40/ In this picture, we can also understand "antifragility" as an emergent concept. If there are a lot of grey ?-blobs in your tower design, then uncertainty might reveal many of them to be green A-grade.
41/ So there is a potential that you can "gain from uncertainty" as testing reveals what you're building to be surprisingly stronger than you thought.
42/ What is "gained" is not actually the property of greater robustness, but your knowledge of that robustness, which can be translated into more material "gains."
43/ How might this happen? For instance, you might design your tower with a mix of bricks and an overall shape so you don't expect avalanches that go more than 8 bricks/blobs deep.

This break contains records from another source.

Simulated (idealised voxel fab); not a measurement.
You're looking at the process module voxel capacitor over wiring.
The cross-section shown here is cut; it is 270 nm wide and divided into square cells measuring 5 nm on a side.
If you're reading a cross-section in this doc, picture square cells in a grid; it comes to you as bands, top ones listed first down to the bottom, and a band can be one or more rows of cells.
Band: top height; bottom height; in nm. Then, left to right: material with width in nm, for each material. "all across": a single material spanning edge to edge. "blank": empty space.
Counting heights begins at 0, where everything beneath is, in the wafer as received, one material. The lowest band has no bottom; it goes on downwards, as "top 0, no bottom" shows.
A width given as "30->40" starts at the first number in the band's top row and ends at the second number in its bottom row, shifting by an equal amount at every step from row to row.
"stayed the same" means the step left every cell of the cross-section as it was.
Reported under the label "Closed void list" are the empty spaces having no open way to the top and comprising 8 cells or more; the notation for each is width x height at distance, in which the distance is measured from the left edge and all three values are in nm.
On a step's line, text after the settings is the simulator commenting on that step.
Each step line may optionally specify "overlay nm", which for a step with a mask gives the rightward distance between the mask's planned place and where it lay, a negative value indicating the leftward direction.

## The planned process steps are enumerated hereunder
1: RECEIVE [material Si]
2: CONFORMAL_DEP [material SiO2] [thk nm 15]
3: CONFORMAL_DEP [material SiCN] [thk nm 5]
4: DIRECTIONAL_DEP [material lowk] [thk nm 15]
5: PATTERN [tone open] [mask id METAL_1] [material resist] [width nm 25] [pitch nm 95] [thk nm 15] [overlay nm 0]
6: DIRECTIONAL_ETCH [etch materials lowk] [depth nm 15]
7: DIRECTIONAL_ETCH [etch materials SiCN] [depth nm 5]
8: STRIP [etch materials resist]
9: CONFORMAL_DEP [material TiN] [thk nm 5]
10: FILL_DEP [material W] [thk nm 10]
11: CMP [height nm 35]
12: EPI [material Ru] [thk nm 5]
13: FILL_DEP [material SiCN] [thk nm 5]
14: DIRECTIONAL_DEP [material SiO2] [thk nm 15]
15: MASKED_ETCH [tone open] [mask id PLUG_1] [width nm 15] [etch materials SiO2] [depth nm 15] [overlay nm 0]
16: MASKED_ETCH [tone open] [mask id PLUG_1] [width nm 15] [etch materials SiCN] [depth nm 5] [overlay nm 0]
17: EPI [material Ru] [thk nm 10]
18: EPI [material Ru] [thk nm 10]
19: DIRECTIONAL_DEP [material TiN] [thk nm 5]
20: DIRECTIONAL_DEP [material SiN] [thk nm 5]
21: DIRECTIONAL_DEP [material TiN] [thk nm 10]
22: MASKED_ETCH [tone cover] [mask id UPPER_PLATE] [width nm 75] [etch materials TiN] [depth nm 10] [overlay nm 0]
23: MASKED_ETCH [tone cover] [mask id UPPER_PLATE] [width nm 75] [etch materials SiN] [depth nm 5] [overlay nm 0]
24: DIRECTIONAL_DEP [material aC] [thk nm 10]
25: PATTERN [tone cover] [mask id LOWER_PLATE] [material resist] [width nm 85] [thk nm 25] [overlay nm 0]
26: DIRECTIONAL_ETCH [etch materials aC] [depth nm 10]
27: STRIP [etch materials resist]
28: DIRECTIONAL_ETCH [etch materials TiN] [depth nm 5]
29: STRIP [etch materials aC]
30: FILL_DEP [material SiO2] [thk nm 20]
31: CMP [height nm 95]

44/ BUT you find, in practice, that avalanches never go more than 3 bricks/blobs deep. You have a robustness margin now. Your design turned out to be too safe relative to your risk appetite.
45/ You can choose to enjoy the unexpectedly high margin of safety, or you can dial up the risk, changing your building design to now only expect 5-deep avalanches.
46/ Gradatim ferociter isn't necessarily at odds with "move fast and break things." It's an additional commitment to rebuilding what breaks, and accepting non-minimum mortality risk.
47/ While gradatim ferociter is generally a slower mode than move-fast-and-break-things, especially in the early stages, this is not out of fear of breaking things,
48/ Rather it is out of low initial knowledge of how things might break. This changes as you persist with the strategy and fragility uncertainty is lowered.
49/ Bezos made this point in his description of Blue Origin strategy. While the motif for Blue Origin is the tortoise (as in the fable of tortoise and hare) it isn't necessarily a motif for slowness.
50/ Bezos explained it as "slow is smooth, smooth is fast.@ Now we can understand it in the context of our risk-and-fragility model.
51/ If you're in gradatim ferociter mode, every step reveals more information about your robustness margin in a controlled way. This is the slow-is-smooth part.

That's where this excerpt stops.